Apple Sales Gain Slowest Since ’09 as Competition Climbs
Apple Inc. (AAPL) plunged the most in more than four years after posting the slowest profit growth since 2003 and the weakest sales increase in 14 quarters, fueling concern that mounting costs and competition may curtail growth.
The shares dropped 12 percent to $450.50 at the close in New York, the biggest decline since September 2008. Fiscal first-quarter profit rose less than 1 percent to $13.1 billion, or $13.81 a share. Sales climbed 18 percent to $54.5 billion, compared with 73 percent growth in the same period a year ago.
Yesterday’s results underscored the rising costs of product overhauls amid competition from Samsung Electronics Co. (005930) in the saturating smartphone market. Even as Chief Executive Officer Tim Cook guided Apple to record revenue and iPad and iPhone sales, investors worry about management’s ability to keep producing hit products more than a year after the death of co- founder Steve Jobs.
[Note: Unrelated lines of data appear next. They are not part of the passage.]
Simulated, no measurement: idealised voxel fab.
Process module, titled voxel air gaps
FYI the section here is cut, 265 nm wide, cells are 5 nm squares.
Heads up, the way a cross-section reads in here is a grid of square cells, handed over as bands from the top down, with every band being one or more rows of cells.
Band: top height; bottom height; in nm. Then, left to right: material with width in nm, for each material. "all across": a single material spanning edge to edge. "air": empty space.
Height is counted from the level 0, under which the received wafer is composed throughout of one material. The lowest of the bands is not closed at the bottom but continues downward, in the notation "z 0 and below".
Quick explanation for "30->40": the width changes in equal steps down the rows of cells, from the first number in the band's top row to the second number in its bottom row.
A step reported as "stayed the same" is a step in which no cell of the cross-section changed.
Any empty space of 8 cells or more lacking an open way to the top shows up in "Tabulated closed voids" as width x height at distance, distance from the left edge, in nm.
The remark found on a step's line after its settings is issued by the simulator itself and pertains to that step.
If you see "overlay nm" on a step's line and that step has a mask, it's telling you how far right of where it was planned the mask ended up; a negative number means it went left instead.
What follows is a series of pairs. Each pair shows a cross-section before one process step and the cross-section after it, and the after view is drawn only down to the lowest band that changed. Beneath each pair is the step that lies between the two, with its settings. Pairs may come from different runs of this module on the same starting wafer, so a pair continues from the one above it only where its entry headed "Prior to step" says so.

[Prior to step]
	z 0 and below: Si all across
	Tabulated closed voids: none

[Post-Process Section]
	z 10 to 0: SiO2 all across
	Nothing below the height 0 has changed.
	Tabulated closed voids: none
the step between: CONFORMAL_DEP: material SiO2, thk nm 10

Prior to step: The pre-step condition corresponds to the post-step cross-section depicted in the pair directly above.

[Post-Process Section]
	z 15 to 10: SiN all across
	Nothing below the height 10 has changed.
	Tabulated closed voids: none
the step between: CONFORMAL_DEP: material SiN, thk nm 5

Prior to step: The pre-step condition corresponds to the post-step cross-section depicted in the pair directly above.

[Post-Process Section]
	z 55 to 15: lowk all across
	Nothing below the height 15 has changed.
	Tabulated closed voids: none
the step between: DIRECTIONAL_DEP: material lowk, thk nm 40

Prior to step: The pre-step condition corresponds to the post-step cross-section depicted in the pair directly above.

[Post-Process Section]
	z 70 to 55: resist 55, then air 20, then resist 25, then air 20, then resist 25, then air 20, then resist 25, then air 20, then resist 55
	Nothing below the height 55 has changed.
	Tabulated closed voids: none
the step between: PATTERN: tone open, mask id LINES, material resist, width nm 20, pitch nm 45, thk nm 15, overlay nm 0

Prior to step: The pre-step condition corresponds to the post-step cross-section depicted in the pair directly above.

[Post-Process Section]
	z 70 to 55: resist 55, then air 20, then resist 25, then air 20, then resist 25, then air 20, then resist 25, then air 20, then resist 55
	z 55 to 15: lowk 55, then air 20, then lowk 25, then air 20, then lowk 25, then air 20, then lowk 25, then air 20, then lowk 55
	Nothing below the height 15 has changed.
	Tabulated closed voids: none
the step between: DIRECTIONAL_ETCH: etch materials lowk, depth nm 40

“People are concerned about how quickly sales are falling off after the initial product launches and whether the company can deliver new and interesting products to reignite growth,” said Walter Piecyk, co-head of research at BTIG LLC in New York.
Apple suppliers also declined. Assembler Hon Hai Precision Industry Co. dropped 2.9 percent in Taiwan and speaker-maker AAC Technologies Holding Inc. plunged 6 percent in Hong Kong. Samsung, which makes chips for Apple, fell 1.4 percent in Seoul.
Circuit-maker Cirrus Logic Inc. retreated 11 percent to $26.71 at the close in New York, while Fusion-io Inc., a producer of flash-memory, decreased 1.1 percent to $21.28.
At least 20 analysts cut their price estimates for Apple shares. The average target is $635.65, down from $716.94 the day before the earnings report, according to data compiled by Bloomberg.
Apple introduced the iPhone 5, iPad mini and a restyled Mac to draw customers in time for the first fiscal quarter, typically its most lucrative.
Through yesterday, the company’s share price decline had shaved about $175 billion from its market capitalization since a September peak and means the company may lose its status as the world’s most valuable company to Exxon Mobil Corp. (XOM) Apple’s market value at the close of trading today was $423 billion, compared with Exxon’s $416.5 billion.
Apple’s ten largest investors hold a combined 272.7 million shares, about 29 percent of the total, and include BlackRock Inc., T. Rowe Price Group Inc. and JPMorgan Chase & Co., according to data compiled by Bloomberg. That number of shares was worth $122.8 billion based on today’s closing price, down from $191.4 billion when Apple closed at a record high in September.
For the fiscal second quarter, now under way, Apple forecast sales of $41 billion to $43 billion. That compares with predictions by analysts for revenue of $45.5 billion. Gross margin will be 37.5 percent to 38.5 percent, Apple said yesterday in a statement. Operating costs for equipment, retail stores and data centers will be $3.8 billion to $3.9 billion.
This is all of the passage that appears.